RUTLAND HERALD 10/17/19
By Kate Barcellos
BRANDON — A journalist and communications director for the Carbon Neutral Cities alliance will host an environmental video competition to help spread the word about climate change in Rutland County.
Brandon resident Dr. Michael Shank is an adjunct faculty member at New York University Center for Global Affairs, a former Washington Post columnist and contributor to MSNBC, CNN and Time magazine, among others, and teaches about climate security and sustainable development.
Now he’s urging the children of the Rutland Northeast Supervisory Union to submit homemade videos published to YouTube or Vimeo about the environment so they can compete for cash prizes.
“This environmental film competition is a culmination of two things I love: nature and the arts,” Shank said in an email. “The arts are such a powerful medium for storytelling and teaching, and as a professor I love finding creative ways to engage students in experiential learning processes.”
Students from each school in RNESU are invited to create their own submissions about environmental issues that they see affecting the Brandon area — such as burning garbage, pollution and renewable energies — and submit them via hyperlink until March 1, 2020.
Home-schooled students are also encouraged to participate, Shank said.
The films can be produced using the filmmaker’s choice of technology — even iPhones — to produce their film, and while adults and teachers are allowed to help, all main legwork needs to be the student’s effort.

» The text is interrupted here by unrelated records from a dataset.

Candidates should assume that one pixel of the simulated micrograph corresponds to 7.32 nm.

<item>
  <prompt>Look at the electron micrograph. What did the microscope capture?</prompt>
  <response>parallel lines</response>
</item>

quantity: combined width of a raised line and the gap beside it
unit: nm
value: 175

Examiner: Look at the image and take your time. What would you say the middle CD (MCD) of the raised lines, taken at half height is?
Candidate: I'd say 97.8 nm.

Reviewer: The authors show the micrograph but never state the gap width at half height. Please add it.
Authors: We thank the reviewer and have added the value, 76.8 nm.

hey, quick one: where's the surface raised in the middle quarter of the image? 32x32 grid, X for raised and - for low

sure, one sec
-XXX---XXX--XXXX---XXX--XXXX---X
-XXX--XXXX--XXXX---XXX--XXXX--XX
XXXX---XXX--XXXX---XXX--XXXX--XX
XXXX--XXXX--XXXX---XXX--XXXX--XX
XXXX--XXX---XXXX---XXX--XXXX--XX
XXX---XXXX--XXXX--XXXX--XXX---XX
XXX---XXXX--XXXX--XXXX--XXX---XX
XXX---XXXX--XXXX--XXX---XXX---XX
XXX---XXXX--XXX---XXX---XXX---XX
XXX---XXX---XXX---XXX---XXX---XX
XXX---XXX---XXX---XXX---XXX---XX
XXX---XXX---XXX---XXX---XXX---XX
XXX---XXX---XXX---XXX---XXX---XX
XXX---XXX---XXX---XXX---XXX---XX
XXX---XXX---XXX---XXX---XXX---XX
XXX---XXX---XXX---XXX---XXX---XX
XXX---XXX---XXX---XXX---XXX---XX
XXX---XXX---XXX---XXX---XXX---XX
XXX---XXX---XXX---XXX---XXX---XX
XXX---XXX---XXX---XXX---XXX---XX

“Short, shareable films — made with something as simple as a smart phone — can convey an inspiring story quickly,” Shank said. “And since social media is primarily image-based and video-based, this is increasingly the go-to medium to use.”
Judges will assess each film on clarity of message, how well it conveys a community-based approach to addressing environmental issues, storytelling, creativity, site visits and the quality of their production and editing, according to the film contest’s website.
“My wish for this competition is that students explore the beautiful natural world around them here in Vermont, fall even more in love with it, and find fun ways to story-tell why we should do everything we can to protect it, conserve it and restore it,” Shank said.
The judging panel includes Shank, Lloyd Komesar, producer of the Middlebury New Filmmakers Festival, “Death in the Wilderness” producer and director Dr. Kevin Thornton, and Woods Organic Farm’s Courtney Satz, who co-coordinates the Four Winds Nature Institute Program at Neshobe School.
Also judging will be Columbia University ecology lecturer Dr. Nicole Mihnovets, Nature’s Path Organic vice president of mission and strategy Jyoti Stephens, and Marguerite Petit, campaign director for Purpose, a company aiming to creating public engagement campaigns to boost involvement in social-interest issues.
Future filmmakers stand to win $500 for the first-place submission, $250 for a second prize, $100 for the third and $50 for an honorable mention.
The winning artist will be chosen on May 1, and the winning film will be screened for the public that month.
“My hope is that the skills learned throughout this process will be relevant and beneficial to students’ professional careers and their confidence as communicators,” Shank said. “These youth will be the caretakers of Vermont’s natural beauty far into the future and their health and security are dependent upon a stable and thriving environment. In my mind, it makes all the sense in the world to encourage and support their role as storytellers here. … (I want to see) kids speaking up for the nature around them and speaking passionately about why we should protect and preserve it!”